Some Heresy on Immigration

    Just thinking out loud here about possible legitimate avenues moving away from rather than further into the current mess.

    Key elements of today's GOP and GOP constituencies act like an increasingly cornered endangered species.  They are reacting in desperation, now while they may believe they still have a chance to do something about it.  This seems to be a major reason why the immigration issue is such a flashpoint now.  Demographic, along with what they believe or assume to be inevitable cultural, dread.

    The offended or angry response to concerns about too much immigration, along lines of "well, f*** them [partly because, well, they are one of those thems], let's support more immigration, legal and illegal, can also be a kind of knee-jerk or temper tantrum reaction.  

    Some changes can be deeply destabilizing to a society.  Rapid demographic change can be, and often is.  The Europeans are certainly struggling with how to deal with it.  But really this seems to be a major challenge in a great many contexts around the world, and historically.

    One response to the part of the more longstanding current native population that is concerned or upset about the extent of immigration is: "Tough.  Deal with it." 

    Another is "Well, maybe you have a point.  What levels of immigration do you believe we should we be aiming for, based on multiple considerations including labor market dynamics, foreign policy implications, pace of demographic change and consequences it is having, etc.?" 

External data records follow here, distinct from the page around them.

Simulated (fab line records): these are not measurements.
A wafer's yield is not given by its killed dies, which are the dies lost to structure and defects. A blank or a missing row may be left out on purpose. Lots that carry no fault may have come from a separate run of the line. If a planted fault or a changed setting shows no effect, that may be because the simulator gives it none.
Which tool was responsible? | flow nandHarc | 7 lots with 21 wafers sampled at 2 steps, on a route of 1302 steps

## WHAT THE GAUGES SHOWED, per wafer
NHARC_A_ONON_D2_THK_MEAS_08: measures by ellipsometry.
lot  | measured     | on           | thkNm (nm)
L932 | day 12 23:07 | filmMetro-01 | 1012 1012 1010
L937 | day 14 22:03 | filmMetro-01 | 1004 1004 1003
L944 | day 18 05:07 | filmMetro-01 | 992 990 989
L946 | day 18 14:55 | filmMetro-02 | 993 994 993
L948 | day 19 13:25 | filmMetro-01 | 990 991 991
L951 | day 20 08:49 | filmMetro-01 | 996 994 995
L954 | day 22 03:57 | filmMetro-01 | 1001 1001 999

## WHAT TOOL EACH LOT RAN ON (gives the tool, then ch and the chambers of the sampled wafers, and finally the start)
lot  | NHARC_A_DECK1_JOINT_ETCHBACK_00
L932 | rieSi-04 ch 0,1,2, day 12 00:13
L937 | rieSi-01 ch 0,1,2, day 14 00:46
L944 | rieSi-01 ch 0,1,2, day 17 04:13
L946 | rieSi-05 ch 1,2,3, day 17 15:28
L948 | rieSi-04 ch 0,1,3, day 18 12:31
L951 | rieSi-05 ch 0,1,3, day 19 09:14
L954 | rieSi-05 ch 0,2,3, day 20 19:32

    The US at present does not seem to have any ability to ratchet back the mutual hostility and mistrust and consider the latter sort of response,  Partly that is because the immigration issue and discussions surrounding it are so polarized that having reasonable, substantive discussion about it is difficult.  But partly that may also be because we don't have any strategy or policy approach for more effectively regulating who comes into the country that even potentially appears able to reduce the rate of illegal immigration below what it is now and has been for a while now, and beyond that exert greater influence ("control" is probably too strong a word) more generally over who enters the country.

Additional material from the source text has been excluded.